MOURINHO SACKED No progress, no style, no development
UNITED sacked Jose Mourinho because they were unhappy with a lack of progress in form, style of play and development of their young players.
The Reds released a statement yesterday morning confirming they had parted company with their manager after two-and-a-half years and that an external caretaker manager would be placed in charge until the end of the campaign.
“Manchester United announces that manager Jose Mourinho has left the club with immediate effect,” it read.
“The club would like to thank Jose for his work during his time at Manchester United and to wish him success in the future.
“A new caretaker manager will be appointed until the end of the current season, while the club conducts a thorough recruitment process for a new, full-time manager.”
The M.E.N. understands United were concerned Mourinho’s ego was jeopardising the harmony at the club, where he stripped Paul Pogba of the second captain’s role in September. A recent team meeting was also cited by a player as the tipping point in the squad’s relationship with Mourinho.

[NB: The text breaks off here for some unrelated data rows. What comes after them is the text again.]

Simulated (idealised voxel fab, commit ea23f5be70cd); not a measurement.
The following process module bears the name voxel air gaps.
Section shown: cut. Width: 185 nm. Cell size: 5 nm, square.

Ironically, Mourinho said in September: “Manchester United is bigger than anyone and I have to defend that.”
The Reds believe they sufficiently backed Mourinho with £358.7m in the transfer market on 11 players during his time in charge and that they expected a greater measure of progress within that time frame.
United bought Eric Bailly, Henrikh Mkhitaryan, Zlatan Ibrahimovic and Paul Pogba in a £145.3m spending spree in Mourinho’s first summer transfer window in 2016 and £140.9m on Victor Lindelof, Romelu Lukaku and Nemanja Matic in his second.
That figure plummeted to £73.2m in the 2018 window and ended without two of Mourinho’s priority targets, which caused considerable unrest between the manager and the board.
Alexis Sanchez also arrived in the January transfer window, a move that caused the wage bill to inflate by 12.3 per cent.
Sanchez, currently injured, has had a dismal year with United and speculation has swirled over his future. Against Liverpool, the home side had 36 attempts at goal to United’s 11 and the Reds have a goal difference of zero nearly halfway through the Premier League campaign. The United players are believed to have wanted a change of manager as far back as September partly due to the rigid set-up in games. Michael Carrick and Kieran McKenna will take charge of training for the next two days - but aren’t in contention to be the interim manager, who will be hired before the weekend’s game against Cardiff, it is understood. And a few of the players were all smiles yesterday as they drove in to training after the news had broken that Mourinho had been sacked. It is understood Mourinho lost the vast majority of the United squad’s support after a pre-match meeting at Southampton at the start of the month.